The regime of Nicolás Maduro suffered a setback last week in a historic dispute in which Venezuela claims sovereignty over about 70% of the territory of neighboring Guyana.

Last Thursday, the International Court of Justice (ICJ), based in The Hague, Netherlands, declared that it has jurisdiction to rule on the dispute between the two countries over more than 160,000 square kilometers of territory west of the Essequibo River, which runs through Guyana.

The ICJ rejected, by a 14-to-one vote, the arguments of Venezuela, which had set out several written and oral reasons to ask the court to declare Guyana’s claims “inadmissible.”

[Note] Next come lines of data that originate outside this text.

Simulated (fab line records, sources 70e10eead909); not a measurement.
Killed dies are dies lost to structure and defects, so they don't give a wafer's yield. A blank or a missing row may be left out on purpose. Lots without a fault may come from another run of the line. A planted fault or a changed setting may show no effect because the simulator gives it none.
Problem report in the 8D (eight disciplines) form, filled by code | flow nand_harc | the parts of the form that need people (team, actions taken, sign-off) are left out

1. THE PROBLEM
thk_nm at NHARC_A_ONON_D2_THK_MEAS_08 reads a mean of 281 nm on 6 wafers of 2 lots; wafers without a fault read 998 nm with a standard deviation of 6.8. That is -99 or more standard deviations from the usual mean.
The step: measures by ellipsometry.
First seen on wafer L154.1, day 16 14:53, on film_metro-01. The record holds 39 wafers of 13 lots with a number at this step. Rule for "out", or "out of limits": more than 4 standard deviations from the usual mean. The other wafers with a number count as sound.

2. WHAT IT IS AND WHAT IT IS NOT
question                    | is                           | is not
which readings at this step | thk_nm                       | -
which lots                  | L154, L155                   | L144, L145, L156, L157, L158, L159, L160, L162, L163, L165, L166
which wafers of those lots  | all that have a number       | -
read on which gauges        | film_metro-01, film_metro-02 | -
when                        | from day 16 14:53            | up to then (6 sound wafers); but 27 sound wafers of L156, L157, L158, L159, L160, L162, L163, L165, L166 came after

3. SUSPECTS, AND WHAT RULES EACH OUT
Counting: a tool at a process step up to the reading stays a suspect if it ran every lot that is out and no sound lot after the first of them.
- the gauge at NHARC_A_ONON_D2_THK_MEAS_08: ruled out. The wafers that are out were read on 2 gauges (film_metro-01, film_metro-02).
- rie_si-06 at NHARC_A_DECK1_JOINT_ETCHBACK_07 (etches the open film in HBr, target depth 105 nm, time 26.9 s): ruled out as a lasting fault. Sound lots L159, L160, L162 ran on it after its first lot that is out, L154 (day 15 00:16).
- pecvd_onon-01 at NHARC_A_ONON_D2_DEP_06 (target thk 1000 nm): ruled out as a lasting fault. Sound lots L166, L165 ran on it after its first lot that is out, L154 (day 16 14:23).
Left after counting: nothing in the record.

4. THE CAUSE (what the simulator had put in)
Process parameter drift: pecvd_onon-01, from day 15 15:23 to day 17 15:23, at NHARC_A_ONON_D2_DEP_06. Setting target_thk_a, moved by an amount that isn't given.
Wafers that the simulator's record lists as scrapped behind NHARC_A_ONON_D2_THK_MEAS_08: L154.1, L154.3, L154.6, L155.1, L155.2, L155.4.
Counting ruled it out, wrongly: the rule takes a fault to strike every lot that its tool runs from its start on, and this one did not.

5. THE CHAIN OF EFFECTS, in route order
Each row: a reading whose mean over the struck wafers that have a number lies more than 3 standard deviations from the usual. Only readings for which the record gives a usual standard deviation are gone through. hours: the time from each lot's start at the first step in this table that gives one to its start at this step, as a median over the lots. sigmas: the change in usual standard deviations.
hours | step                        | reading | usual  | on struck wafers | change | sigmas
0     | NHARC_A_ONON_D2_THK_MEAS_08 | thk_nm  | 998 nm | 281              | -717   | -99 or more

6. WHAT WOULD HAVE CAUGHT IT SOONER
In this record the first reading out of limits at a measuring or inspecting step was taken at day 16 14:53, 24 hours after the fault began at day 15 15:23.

Venezuela, With an eye on Guyana’s oil, Maduro suffers a setback in the dispute over 70% of the neighboring country’s territory
Guyana’s President Irfaan Ali (Photo internet reproduction)

Guyana had asked the court to “reject the preliminary objections” of Caracas and move on to the case’s merits.

With last week’s ruling, the court will now proceed to hearings on the merits of the dispute, which Georgetown celebrated.

“Guyana is confident that the court will confirm its former international border with Venezuela,” Guyana’s President Irfaan Ali said in a statement.

“Guyana has always been fully committed to the peaceful resolution of the dispute with its neighboring and sister republic per international law.”

The argument regarding sovereignty over the region began in the 19th century.

Caracas argues that the area is part of its territory because, during the colonial period, it was part of the general captaincy of Venezuela.

After Spanish rule, the region was administered by the Dutch starting in 1648 (well before Venezuela declared independence from Spain, which occurred in 1811) and by the United Kingdom starting in 1814.

In 1899, an arbitration award in a Paris court conferred sovereignty over the region to the British Empire.

In 1962, Venezuela filed a lawsuit in the United Nations to challenge the 1899 ruling.

In 1966, the year Guyana obtained its independence from the United Kingdom, the Geneva Accord was signed, which determined the control of the area by the Guyanese, but admitted a Venezuelan challenge.

The dispute was supposed to be resolved in four years, but this did not happen.

Negotiations did not advance in the following decades, and the dispute was even shelved during the government of Hugo Chávez (1999-2013). Still, Venezuela filed the claim again after the American company ExxonMobil discovered large oil reserves in the Guyanese territorial sea in 2015.

In an interview with the BBC in 2017, Guyana’s then Foreign Minister Carl Greenidge said Venezuela’s claim over the Essequibo region “is absurd.”

“No one who speaks Spanish has ever exercised sovereignty over that territory.”

“In fact, in Guyana, you can even find places with French names, the result of French pirate raids, but there are no places with Spanish names, either on the coast of Guyana or in Essequibo,” he said.

Last year, Greenidge, who serves as Guyana’s agent on the issue, lamented the “long dispute.”

“It has cast a long and looming shadow over Guyana’s security and development as a sovereign state, a shadow rooted in Venezuela’s efforts to erase the long land border between our countries and claim nearly three-quarters of Guyana’s land territory,” Greenidge criticized.


Last week, Nicolás Maduro said that Venezuela would continue to claim sovereignty over the region.

“Venezuelans and Venezuelan men and women will continue the tireless and firm struggle to defend respect for the historic Geneva Agreement and the territoriality of our worthy nation. The truth accompanies us,” the Venezuelan dictator wrote on Twitter.

“Essequibo is Venezuela!” he added.

Venezuelan Defense Minister Vladimir Padrino also spoke out on the matter and claimed that the Armed Forces reaffirm their “commitment to guaranteeing the territorial integrity” of the country – which would include the Guayana Esequiba, as Caracas calls the disputed territory.

“We have historical, legal reasons and all the will of the Venezuelan State to continue defending our legitimate claim over Guayana Esequiba,” the minister said on Twitter.

On Monday (10), the number 2 of the Chavista regime, Diosdado Cabello, announced that a “public consultation” is being prepared for Venezuelans to decide “what should be the position” of the country on the dispute with Guyana.

In addition, the Ministry of Education has started an “educational campaign” about the Essequibo region, which includes the distribution in schools of 130,000 maps in which the area is shown as Venezuelan territory.